Wednesday, December 9, 2009 By: Suzanne

The Dogs of Babel


From the cover:
Paul Iverson's life changes in an instant. He returns home one day to find that his wife, Lexy, has died under strange circumstances. The only witness was their dog Lorelei, whose anguished barking brought help to the scene - but too late.....Paul begins to notice strange "clues" in their home...suggestions that nothing about Lexy's last afternoon was quite what it seemed...A linguist by training, Paul embarks on an impossible endeavor: a series of experiments designed to teach Lorelei to communicate what she knows.

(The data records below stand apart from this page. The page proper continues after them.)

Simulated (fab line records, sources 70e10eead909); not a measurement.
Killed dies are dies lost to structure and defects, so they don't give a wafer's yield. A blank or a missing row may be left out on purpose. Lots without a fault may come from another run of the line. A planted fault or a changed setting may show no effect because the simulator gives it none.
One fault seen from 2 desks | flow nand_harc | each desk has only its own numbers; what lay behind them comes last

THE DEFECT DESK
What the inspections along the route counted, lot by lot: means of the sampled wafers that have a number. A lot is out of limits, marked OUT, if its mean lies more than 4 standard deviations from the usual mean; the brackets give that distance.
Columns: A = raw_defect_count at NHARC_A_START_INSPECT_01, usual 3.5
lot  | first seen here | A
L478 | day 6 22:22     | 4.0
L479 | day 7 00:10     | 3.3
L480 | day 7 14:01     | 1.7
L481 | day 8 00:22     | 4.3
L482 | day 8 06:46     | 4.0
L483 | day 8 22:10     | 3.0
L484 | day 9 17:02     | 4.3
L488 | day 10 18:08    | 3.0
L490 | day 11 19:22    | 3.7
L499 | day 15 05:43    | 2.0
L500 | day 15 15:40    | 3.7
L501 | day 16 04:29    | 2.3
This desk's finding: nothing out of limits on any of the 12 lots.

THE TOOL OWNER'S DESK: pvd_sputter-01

I didn't used to review books I didn't finish but lately I feel I should give some reason for not finishing. I'd like to explain why exactly I had to stop reading a book. I tried to read this book. I really did. I thought it sounded really good and loads of people appear to have loved it. I guess it's just not my style or something. I loved her other book, Lost and Found, but it was more fun to read about the screwed up ways people interact with each other it than it is to read about a man so lost in his grief he believes he can actually teach his dog to talk. I just don't want to read about his horrific grief for 264 pages. I don't believe he will teach the dog to talk but I do believe he would eventually learn to communicate something with her and from her and maybe he just needs to go on believing his wife's death was an accident. I don't want to watch him grieve over the loss of his wife, then grieve again over not being able to accomplish what he wants with Lorelei, and THEN grieve again over his wife when he learns the truth. Maybe that's not happens, but that's I saw coming and I wasn't up to it. Because, even if the truth is that it WAS accident, as everyone in the beginning thinks it is, he will still grieve all over again.

And maybe it is a wonderful book. But I just can't do it. Sorry.

1 comments:

Anonymous said...

Too bad. I like the cover, but I wouldn't want to read about grief for the whole book either.